2. Member States shall ensure timely and regular public availability of fiscal data for all subsectors of general government as set out by Regulation (EU) No 549/2013 of the European Parliament and of the Council*. In particular, Member States shall publish for central government, state government, local government and social security funds, quarterly debt and, unless they have in place integrated, comprehensive and nationally harmonised accrual financial accounting systems, deficit data separately, before the end of the following quarter or after publication of the relevant data by the Commission (Eurostat).
3. The Commission (Eurostat) shall publish the quarterly government finance statistics data in accordance with tables 25, 27 and 28 of Annex B to Regulation (EU) No 549/2013, every 3 months.
___________
*OJ L 174, 26.6.2013, p. 1.’
"
(3) Article 4 is amended as follows:
(a) paragraph 1 is replaced by the following:"
‘1. Member States shall ensure that annual and multiannual fiscal planning is based on realistic macroeconomic and budgetary forecasts using the most up-to-date information. Budgetary planning shall be based on the most likely macrofiscal scenario or on a more prudent scenario. The macroeconomic and budgetary forecasts shall be compared with the most updated forecasts of the Commission and, if appropriate, those of other independent bodies. Significant differences between the macroeconomic and budgetary forecasts of the Member State and the Commission’s forecasts shall be explained, including where the level or growth of variables in external assumptions departs significantly from the values contained in the Commission’s forecasts.’
"
(b) paragraph 4 is deleted.
(c) paragraphs 5 and 6 are replaced by the following:"
‘5. Member States shall specify which institution is responsible for producing macroeconomic and budgetary forecasts and shall make public the official macroeconomic and budgetary forecasts prepared for fiscal planning. At least annually, the Member States and the Commission shall engage in a technical dialogue concerning the assumptions underpinning the preparation of macroeconomic and budgetary forecasts.

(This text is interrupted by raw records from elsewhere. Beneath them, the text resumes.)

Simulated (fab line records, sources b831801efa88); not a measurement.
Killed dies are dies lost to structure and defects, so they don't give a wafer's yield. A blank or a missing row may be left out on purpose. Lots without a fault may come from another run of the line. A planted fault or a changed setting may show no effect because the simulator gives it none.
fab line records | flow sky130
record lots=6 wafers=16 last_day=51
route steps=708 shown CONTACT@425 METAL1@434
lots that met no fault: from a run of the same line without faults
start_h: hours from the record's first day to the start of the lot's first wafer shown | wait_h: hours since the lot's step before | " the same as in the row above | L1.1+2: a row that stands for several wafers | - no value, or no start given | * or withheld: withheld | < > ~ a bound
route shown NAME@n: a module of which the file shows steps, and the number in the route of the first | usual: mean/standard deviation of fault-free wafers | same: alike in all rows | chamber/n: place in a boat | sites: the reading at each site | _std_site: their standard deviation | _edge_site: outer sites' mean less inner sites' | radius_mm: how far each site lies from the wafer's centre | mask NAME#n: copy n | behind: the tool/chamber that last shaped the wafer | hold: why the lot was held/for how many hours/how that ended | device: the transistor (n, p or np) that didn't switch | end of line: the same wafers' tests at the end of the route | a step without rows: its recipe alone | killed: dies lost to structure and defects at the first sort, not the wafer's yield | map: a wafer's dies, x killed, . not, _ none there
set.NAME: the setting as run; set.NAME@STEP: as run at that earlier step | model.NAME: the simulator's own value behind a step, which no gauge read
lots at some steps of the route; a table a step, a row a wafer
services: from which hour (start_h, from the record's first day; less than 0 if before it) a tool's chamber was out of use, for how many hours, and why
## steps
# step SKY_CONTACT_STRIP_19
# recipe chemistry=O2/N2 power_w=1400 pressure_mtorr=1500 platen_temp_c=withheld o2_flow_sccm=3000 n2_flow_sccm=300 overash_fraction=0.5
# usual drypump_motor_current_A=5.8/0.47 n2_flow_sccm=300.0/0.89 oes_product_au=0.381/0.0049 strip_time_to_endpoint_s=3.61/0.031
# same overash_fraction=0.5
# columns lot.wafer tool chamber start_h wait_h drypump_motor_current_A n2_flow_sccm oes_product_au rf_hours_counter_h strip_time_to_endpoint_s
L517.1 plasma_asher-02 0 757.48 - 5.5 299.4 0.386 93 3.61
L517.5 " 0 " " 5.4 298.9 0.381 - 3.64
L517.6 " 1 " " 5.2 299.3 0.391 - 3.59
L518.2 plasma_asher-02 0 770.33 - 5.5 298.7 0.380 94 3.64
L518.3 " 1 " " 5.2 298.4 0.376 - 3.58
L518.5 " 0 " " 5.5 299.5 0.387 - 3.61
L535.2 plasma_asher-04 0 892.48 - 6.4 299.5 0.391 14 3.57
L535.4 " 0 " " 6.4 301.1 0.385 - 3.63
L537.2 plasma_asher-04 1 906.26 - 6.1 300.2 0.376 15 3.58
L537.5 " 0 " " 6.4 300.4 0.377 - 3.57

6. The macroeconomic and budgetary forecasts for annual and multiannual fiscal planning shall be subject to regular, objective and comprehensive ex post evaluation by an independent body or other bodies with functional autonomy vis-à-vis the fiscal authorities of the Member States different from the one producing the forecast. The result of that evaluation shall be made public and taken into account appropriately in future macroeconomic and budgetary forecasts. If the evaluation detects a significant bias affecting macroeconomic forecasts over a period of at least 4 consecutive years, the Member State concerned shall take the necessary action and make it public.’
"
(d) paragraph 7 is deleted.
(4) Article 5 is replaced by the following:"
‘Article 5
Each Member State shall establish its specific numerical fiscal rules to effectively promote compliance with its obligations deriving from the TFEU in the area of budgetary policy over a multiannual period for the general government as a whole. Such rules shall promote in particular:
(a)
compliance with the reference values and provisions on deficit and debt set in accordance with the TFEU;
(b)
the adoption of a medium-term fiscal planning horizon, consistent with the provisions of Regulation [XXX preventive arm of the SGP].*
_________________
* Regulation (EU) of the European Parliament and of the Council of [insert date] [insert full title] (OJ L ..).’
"
(5) Article 6 is amended as follows:
(a) in paragraph 1, point (b) is replaced by the following:"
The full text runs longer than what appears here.